Zaedja Pagsam Thishing

Captivating stories

Yesterday, I had the opportunity of visiting Rigsum Goenpa in Bomdiling, Trashiyangtse. The monastery is famous for its history, sacred artifacts and, most of all, its murals.

If you visit Trashiyangtse, make sure to do the 2-3 hour trek to Rigsum Goenpa. The trail is broad, and the views of and from the monastery are spectacular.

And once you get there, make sure to visit Lhakhang Wogma, the lower monastery. That’s where you’ll see the rare and exquisite murals of the Zaedja Pagsam Thishing, which is an account of the Buddha’s 108 previous incarnations. These include the popular “Thuenpa Puenzhi” in which the bird was the Buddha’s previous incarnation. And the story of a man, another of the Buddha’s earlier incarnations, who allowed a starving tigress to feed on him so that her cubs would survive.

I couldn’t find the depiction of these two stories. But I did find some others that I recognized. Like the story, pictured here, about the gigantic snake that encircles a group of merchants, and prepares to devour them. Just then a lion and an elephant (the previous incarnations of the Buddha and Shariputra, his foremost disciple, respectively) attack the snake and rescue the merchants. But both lion and elephant are fatally wounded by the snake, and die shortly thereafter. The grateful merchants erect a chorten in memory of their saviors.

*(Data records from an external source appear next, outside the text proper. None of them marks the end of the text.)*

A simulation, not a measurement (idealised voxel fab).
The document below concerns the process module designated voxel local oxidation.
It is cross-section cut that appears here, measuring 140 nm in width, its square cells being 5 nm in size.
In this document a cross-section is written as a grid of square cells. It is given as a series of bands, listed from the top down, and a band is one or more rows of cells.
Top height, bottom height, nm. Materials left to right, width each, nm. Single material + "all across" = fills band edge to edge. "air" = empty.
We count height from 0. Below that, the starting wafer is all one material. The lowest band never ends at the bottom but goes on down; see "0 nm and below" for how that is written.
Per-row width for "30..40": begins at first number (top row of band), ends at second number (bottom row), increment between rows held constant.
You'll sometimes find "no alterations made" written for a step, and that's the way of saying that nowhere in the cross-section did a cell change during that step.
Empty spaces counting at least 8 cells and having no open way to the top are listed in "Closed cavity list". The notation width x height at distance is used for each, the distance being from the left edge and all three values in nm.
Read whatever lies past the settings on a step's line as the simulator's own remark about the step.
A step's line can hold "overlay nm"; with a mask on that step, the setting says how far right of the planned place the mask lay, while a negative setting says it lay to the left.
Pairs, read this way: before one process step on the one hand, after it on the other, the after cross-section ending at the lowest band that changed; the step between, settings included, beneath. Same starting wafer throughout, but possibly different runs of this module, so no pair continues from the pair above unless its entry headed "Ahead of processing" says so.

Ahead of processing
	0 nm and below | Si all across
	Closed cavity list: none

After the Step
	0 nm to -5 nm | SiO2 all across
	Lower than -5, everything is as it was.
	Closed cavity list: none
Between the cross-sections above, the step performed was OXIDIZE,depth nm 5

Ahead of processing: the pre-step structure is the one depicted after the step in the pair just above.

Searching for stories in the extensive Zaedja Pagsam Thishing murals is difficult. But it is enjoyable too, especially if done with family and friends.

And here’s the best part: you don’t need to travel all the way to Trashiyangtse to enjoy these murals. The same ones adorn the walls of the Druk Wangyal Lhakhang in Dochula.

Prophesy fulfilled

Eyes of compassion

Many years ago, while resting in Mesina, Je Geshe Gedun Rinchen, surveyed the horizons, and predicted that, one day, a monastery would be built on the high hill that stood before him.

Yesterday, that prophesy was fulfilled. In a sacred ceremony, His Holiness the Je Khenpo consecrated Bhutan’s newest monastery, the Sangchhen Dorji Lhendup Lhakhang. The monastery, built in traditional Bhutanese style, stands on the prophesized site, a prominent ridge overlooking almost all of Punakha, Wangduephodrang and Toebasa.

The monument was painstakingly built by Yab Ugyen Dorji over the last two years, and is a showpiece of traditional art and craft. The stone masonry is precise, the wood carvings are intricate, the murals are exquisite, and the gigantic bronze statue of Chenrigzig Chagtong Chentong – crafted completely in Bhutan – is simply awesome.

The monastery also demonstrates that our spiritual heritage continues to flourish – it was presented to His Majesty the King and the people of Bhutan, and has already become a seat for higher education and meditation for nuns.

Sangchhen Dorji Lhendup Lhakhang and its accompanying stupa now occupy the high ridge that once returned Je Geshe Gedun’s benign gaze. There’s no doubt that the perspicacious Geshe could already see that the countless travelers passing through Mesina would admire the monastery – featured in our banner – and offer quiet prayers for all sentient beings.